For example, in Griffin v. Associated Payphone, a company president was sued for breach of contract in his individual capacity because he signed the contract directly above the company’s name with “no indication near his signature of [his] office or position in the corporation.”7 The Georgia Court of Appeals determined that, although the company’s president “might have intended to sign the contract in his representative capacity only, he failed to limit his personal liability under the contract by showing his corporate office when he signed.”8
Similarly, in Talmadge v. Respess, two company representatives were sued individually for money due under a promissory note.9 Although the individuals claimed to have signed the note as representatives of a company, and even executed the note underneath the company name, the Georgia Court of Appeals recognized that “neither signature indicated that the individual executed the note in a representative capacity” and held that “it is the form of the signature on the note, and not other printed information appearing on the page, that governs the capacity in which the signer executes the note.”10 Accordingly, the court upheld a grant of summary judgment against both individuals on the note, rendering them personally liable and underscoring the importance of unambiguously including a title or otherwise indicating a representative capacity when signing on behalf of a company.

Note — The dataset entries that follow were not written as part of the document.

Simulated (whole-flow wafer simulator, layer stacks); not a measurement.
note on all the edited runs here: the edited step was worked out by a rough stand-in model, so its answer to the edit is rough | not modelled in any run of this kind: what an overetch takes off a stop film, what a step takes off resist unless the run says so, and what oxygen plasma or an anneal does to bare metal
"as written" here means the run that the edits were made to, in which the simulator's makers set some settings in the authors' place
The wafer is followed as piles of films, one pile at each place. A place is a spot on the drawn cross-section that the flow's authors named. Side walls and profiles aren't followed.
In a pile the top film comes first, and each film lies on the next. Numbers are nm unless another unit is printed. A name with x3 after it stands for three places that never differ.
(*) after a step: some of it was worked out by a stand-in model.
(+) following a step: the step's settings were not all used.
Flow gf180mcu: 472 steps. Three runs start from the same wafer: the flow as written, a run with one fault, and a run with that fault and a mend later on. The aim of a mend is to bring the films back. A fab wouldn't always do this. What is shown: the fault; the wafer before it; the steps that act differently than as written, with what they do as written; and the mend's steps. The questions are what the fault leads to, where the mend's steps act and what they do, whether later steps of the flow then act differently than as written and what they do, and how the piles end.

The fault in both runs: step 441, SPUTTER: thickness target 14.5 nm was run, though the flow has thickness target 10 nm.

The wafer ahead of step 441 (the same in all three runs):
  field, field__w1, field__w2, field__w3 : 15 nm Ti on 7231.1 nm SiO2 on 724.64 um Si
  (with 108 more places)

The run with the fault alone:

New York takes the opposite approach. In New York, the risk of personal liability is limited to instances only where the contract neither names the company represented nor shows that the representative signed in a representative capacity. N.Y.U.C.C. Law § 3-403(2). For example, in Salzman Sign Company v. Beck, the claimant sought payment under a sales contract from the president of a company, arguing that the president had signed the contract both on behalf of the company and individually.11 In the contract, the president had signed underneath the company’s name and indicated he was the “pres” of the company.12 The court found that this was still a corporate signature because, under New York law, a representative “will not be personally bound unless there is clear and explicit evidence of the agent’s intention to substitute or superadd his personal liability for, or to, that of his principal.”13 In contrast to other states’ laws, the court acknowledged that “there is great danger in allowing a single sentence in a long contract to bind individually a person who signs only as a corporate officer.”14
Commercial Real Estate Professionals Should Be Especially Wary
Although the principle of clearly disclosing a representative capacity applies across all corporate forms, those in commercial real estate should exercise extra caution because of the unique risks real property presents. Real estate transactions can include significant financial obligations, long-term leases, and liability for property conditions, such as premises liability, negligence, and common area maintenance. These stakes mean that an ambiguity or mistake in an agent’s signature block can expose the agent to personal liability for distant properties or acts far beyond his or her control. Given this risk, corporate agents in real estate should take extra care to unambiguously indicate their role within a company each time they sign a contract on a company’s behalf.
Best Practices
To avoid personal liability when signing agreements on behalf of a company, corporate agents should implement these best practices in future deals:
- Always use the full legal name of the company when signing agreements to ensure there is no ambiguity about the principal on whose behalf the agent is acting.
- Clearly disclose the agent’s proper role in the principal company next to, or directly under, the agent’s signature to show that he or she is signing in a representative capacity.
- Precede any signature with words like “By” or “Per” to explicitly indicate that the signature is on behalf of the company.
- Review signature blocks before signing to confirm that the agent’s title and the company’s name are properly included and formatted to avoid ambiguity.
- If there is any uncertainty about potential liability or unusual contract terms, seek guidance from legal counsel before signing.
If you have any questions about the effect of corporate signatures on your real estate transactions, please contact any member of the AGG Real Estate Litigation team.
[1] See Boyden v. HLS II, LLC, where the Eastern District of Pennsylvania found a representative was not individually liable under a promissory note because her signature block unambiguously showed her representative capacity, with the company listed as the “entity,” her name printed below, and her signature appearing on the line designated for her as vice president of the company. No. 18-3283, 2019 U.S. Dist. LEXIS 110920, at *4 (E.D. Pa. July 2, 2019) (interpreting Pa. U.C.C. § 3402).
[2] 237 Md. 450, 452 (1965).
[3] Id.
[4] Id. at 455. These facts included payee’s relationship to the company as stockholder and director; the fact that another officer, whose signature was required to bind the company, had also signed; and payee failed to attempt to hold the chairman personally liable for four years.
[5] 423 So. 2d 15, 16–17 (La. Ct. App. 1982) (interpreting La. R.S. 10:3-403 which reads: “Unless the instrument clearly indicates that a signature is made in some other capacity it is an indorsement.”).
[6] Id. at 17.
[7] 244 Ga. App. 183, 183–84 (2000).
[8] Id. at 184.
[9] 224 Ga. App. 768 (1997).
[10] Id. at 770 (quoting Avery v. Whitworth, 202 Ga. App. 508, 509 (1992)) (citations modified).
[11] 10 N.Y.2d 63, 65 (1961).
[12] Id.
[13] Id. at 67 (citation modified).
[14] Id.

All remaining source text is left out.